I was standing in line at the customer service counter at my local grocery store, when the young man in front of me turned his head a couple of times and on the third time addressed me, in halting English, with this question, “Why does company put lead paint on toy?” He nodded toward a customer alert printed in huge type and taped to the customer service window.
“It makes the paint shiny,” I said, sort of rolling my eyes to convey my disapproval of that particular technique.
“But what about common sense?” he asked. He gazed at me intelligently through wire-rimmed glasses. This man appeared young enough to be my grandson, and I would be proud to have a grandson who wasn’t afraid to pose important questions, even to a stranger. Based on his accent, I surmised he might be from Russia. He shrugged his narrow shoulders and shook his head, adding, “Where is common sense?!”
“Common sense can be used in different ways,” I said. “I agree with you that it is common sense to protect children from poison. But pure capitalists believe it is common sense to make a bigger profit, no matter how you do it.” He smiled and nodded, and I was instantly grateful that my time standing in line could be spent in one of my favorite pursuits: discussing political philosophy.

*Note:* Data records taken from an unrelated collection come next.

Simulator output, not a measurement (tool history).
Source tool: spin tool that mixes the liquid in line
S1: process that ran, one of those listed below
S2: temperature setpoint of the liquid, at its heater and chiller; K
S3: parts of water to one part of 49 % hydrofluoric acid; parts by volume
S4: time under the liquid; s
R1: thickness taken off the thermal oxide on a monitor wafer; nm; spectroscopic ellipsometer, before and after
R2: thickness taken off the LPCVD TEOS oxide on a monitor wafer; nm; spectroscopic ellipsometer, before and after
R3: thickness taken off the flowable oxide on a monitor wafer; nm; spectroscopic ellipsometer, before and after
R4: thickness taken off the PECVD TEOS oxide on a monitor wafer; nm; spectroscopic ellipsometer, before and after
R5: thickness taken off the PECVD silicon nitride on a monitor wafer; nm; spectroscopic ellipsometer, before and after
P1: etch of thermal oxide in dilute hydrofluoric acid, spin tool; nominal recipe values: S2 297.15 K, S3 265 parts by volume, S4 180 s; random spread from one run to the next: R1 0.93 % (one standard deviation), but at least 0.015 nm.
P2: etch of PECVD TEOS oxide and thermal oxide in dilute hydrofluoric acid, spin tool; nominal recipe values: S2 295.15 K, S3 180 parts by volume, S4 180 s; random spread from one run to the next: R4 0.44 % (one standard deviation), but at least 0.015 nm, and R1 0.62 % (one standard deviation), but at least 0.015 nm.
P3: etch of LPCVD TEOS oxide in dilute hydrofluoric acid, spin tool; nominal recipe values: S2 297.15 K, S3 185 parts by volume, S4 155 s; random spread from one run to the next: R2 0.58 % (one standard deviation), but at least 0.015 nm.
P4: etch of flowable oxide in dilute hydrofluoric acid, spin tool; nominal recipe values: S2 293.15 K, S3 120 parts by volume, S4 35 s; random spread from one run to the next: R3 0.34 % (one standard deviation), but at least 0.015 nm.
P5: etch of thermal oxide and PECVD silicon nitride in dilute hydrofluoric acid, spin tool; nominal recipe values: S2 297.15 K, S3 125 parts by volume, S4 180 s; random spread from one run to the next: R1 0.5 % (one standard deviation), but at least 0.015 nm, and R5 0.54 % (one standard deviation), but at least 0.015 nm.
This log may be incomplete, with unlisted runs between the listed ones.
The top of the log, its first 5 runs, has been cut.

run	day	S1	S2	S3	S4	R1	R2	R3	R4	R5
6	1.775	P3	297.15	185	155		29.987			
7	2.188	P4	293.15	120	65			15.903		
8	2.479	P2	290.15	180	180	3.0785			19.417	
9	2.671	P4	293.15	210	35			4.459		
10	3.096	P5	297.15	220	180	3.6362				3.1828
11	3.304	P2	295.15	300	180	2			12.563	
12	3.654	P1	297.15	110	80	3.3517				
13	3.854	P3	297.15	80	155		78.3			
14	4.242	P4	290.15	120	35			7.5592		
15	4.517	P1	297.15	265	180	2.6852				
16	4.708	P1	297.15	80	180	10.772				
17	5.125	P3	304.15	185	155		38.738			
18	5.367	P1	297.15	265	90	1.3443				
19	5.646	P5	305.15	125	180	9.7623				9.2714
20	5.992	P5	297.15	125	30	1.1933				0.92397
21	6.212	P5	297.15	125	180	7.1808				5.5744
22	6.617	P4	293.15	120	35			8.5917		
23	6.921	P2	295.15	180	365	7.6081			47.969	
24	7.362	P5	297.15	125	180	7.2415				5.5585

My new acquaintance was now leaning in closer to the alert so as to read the small print describing the toy train being recalled. Meanwhile, I became emboldened as my mind presented me with – alas, it is a passion! – political rhetoric. “That’s why I’m a Democrat,” I announced. Soon he would be a voter, I reflected, and perhaps I could set him on the true and enlightened path. I spoke again: “Democrats believe that capitalism should be regulated in order to protect consumers.” He appeared interested, so I continued: “Republicans often believe in pure unregulated capitalism. They think corporations should do whatever they can to increase their profits. It is up to the consumer to beware. But does it make sense for every mother to conduct a lead paint test on each toy she buys?”
I knew I was leaving out part of the standard justification for a free market economy. Republicans typically are convinced that eventually the market will self-correct. Consumers, they reason, eventually wise up and stop buying from companies that produce dangerous or defective products or companies that pollute the environment. But, of course, Republicans also tend to leave something out from the debate: they leave out the part about all the damage done before consumers recognize problems in products and services. Consumers don’t always have a quick and effective way to vote with their pocketbooks. My main point stands: Democrats favor more regulation, Republicans less.
I’ve learned to make these little speeches with casual nonchalance since moving here to the sedate northwest, more reserved than other places I’ve lived. In Texas and in the Midwest, for example, political debate could even crop up among women standing in line to use a public bathroom. And certainly on park benches, and at post offices and bus stops. While living in Germany, I noticed how strangers freely give unsolicited opinions – even prescribing how a certain unruly child should be handled or when a specific yard should be mowed.
Perhaps this young man’s national origins made him more open to conversations with strangers. He seemed, at the very least, as entertained by our dialogue as was I. The customer service clerk, now just two customers away, glanced in our direction, but I doubted if she could hear us through the Plexiglas. Oh, well. I already knew her politics. Once when I was outside this store, arguing with a petitioner who was collecting signatures to do away with the “death tax,” she had come running up to the petition table. Apparently on her way back inside from a cigarette break, she shouted toward the petitioner, “There’s already a million dollar exemption for crying out loud. Rich people don’t need more breaks!” Exactly the point I had been making that fine day. She was a political ally and I took comfort in suspecting she would side with me on this lead paint issue. At the very least, she must have been annoyed in recent days to have had her line clogged up with worried mothers returning shiny little trains.
Now it was the man’s turn to make his return at the counter. As he did this, I busied myself with getting my receipts ready. My turn came next, and the clerk was quick and efficient. Soon I was on my way, sans package of unwanted merchandise. To my surprise, the man had paused.
“You say lead paint make toys shiny?” he asked.
“Yes,” I replied. “In fact, I can tell you something funny about that. Do you know Bill Maher on TV?”
“He’s a satirist and a comedian. He said that it’s ironic that Americans just love things that are bright and shiny. And now, we are literally being poisoned by the stuff that makes thing bright and shiny.”
He laughed a hearty laugh.
“That like in my country, we, too, have joke,” he said. “In Russia, we all drink vodka, we love vodka. We have joke that we crazy because we say same thing that make other people sick and die — for us, we Russian, it make us healthy, live forever.”
We both broke into laughter. And for a moment, there we were, an American in her 60s, a Russian immigrant in his 20s, standing in the aisle at the grocery store, laughing our heads off at lead paint, vodka, and the perilous human condition.